When Ben Weiss ’20 selected his sophomore adviser last spring, he broke with convention. Although most undergraduate mechanical engineering majors chose the department’s director of undergraduate studies as their adviser, Weiss had a “particular affinity” for Beth Anne Bennett ’91 — the mechanical engineering lecturer who taught his ENAS 151 class, “Multivariable Calculus for Engineers,” that semester — and selected her instead.
But shortly before the fall semester began, Weiss received an email from Bennett, explaining that she could no longer be his sophomore adviser because her position as a full-time lecturer had been reduced due to departmental budget cuts. Following the change to her position, she said, she could not participate in any activities not strictly related to teaching, including advising undergraduates. And although ENAS 151 is still being offered this academic year, Bennet is not teaching the course.
“Both my peers and I were very confused and distraught, specifically related to the reasoning behind this decision, which was monetary,” Weiss said. “If this is a problem with funding, then funding should be found to support someone as incredible [as Dr. Bennett].”
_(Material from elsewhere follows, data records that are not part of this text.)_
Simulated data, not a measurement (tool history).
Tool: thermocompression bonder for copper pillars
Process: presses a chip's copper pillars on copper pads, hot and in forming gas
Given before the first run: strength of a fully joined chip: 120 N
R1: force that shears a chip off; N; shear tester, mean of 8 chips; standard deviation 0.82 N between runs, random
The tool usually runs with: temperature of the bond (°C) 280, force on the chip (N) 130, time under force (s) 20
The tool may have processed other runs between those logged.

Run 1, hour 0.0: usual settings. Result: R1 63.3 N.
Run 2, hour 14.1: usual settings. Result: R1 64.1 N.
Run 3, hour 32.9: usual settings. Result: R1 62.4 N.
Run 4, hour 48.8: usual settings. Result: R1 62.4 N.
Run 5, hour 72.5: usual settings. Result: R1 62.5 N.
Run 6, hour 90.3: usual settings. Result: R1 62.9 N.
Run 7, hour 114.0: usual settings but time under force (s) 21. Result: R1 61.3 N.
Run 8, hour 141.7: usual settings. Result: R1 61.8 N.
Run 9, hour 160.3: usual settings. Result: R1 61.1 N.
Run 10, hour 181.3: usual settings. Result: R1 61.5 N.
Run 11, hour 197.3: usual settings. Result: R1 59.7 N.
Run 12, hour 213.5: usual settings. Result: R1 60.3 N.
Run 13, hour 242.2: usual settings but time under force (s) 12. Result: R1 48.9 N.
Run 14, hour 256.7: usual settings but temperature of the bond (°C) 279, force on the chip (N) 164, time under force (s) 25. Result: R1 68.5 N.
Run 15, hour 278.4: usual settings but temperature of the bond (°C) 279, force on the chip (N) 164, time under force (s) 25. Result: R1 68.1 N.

Bennett’s experience illustrates the job insecurity all too familiar to many instructional and research faculty members, formally known as non-ladder faculty members. These faculty members — who make up just under 40 percent of Yale’s Faculty of Arts and Sciences — are ineligible for tenure and hired on a contract basis. Survey results from the Faculty of Arts and Sciences Senate’s Report on the Status, Pay and Conditions of Non-Ladder Faculty, approved in the spring, showed that 28 percent of non-tenure-track faculty respondents, or 29 out of 104 respondents, spontaneously cited “precariousness of appointment” as the greatest impediment to their work.
Now, Weiss is one of several students fighting for Bennett’s full position to be restored. When Sofia Checa ’20, one of 62 students enrolled in Bennett’s ENAS 151 class last spring, found out that Bennett would no longer be teaching the class, she emailed the mechanical engineering department’s director of undergraduate studies and the chair of the department and rallied her former classmates, including Weiss, to do the same.
So far, the mechanical engineering department has received six emails from students asking the department to restore Bennett to her full-time position and allow her to teach ENAS 151, according to the department chair, Udo Schwarz.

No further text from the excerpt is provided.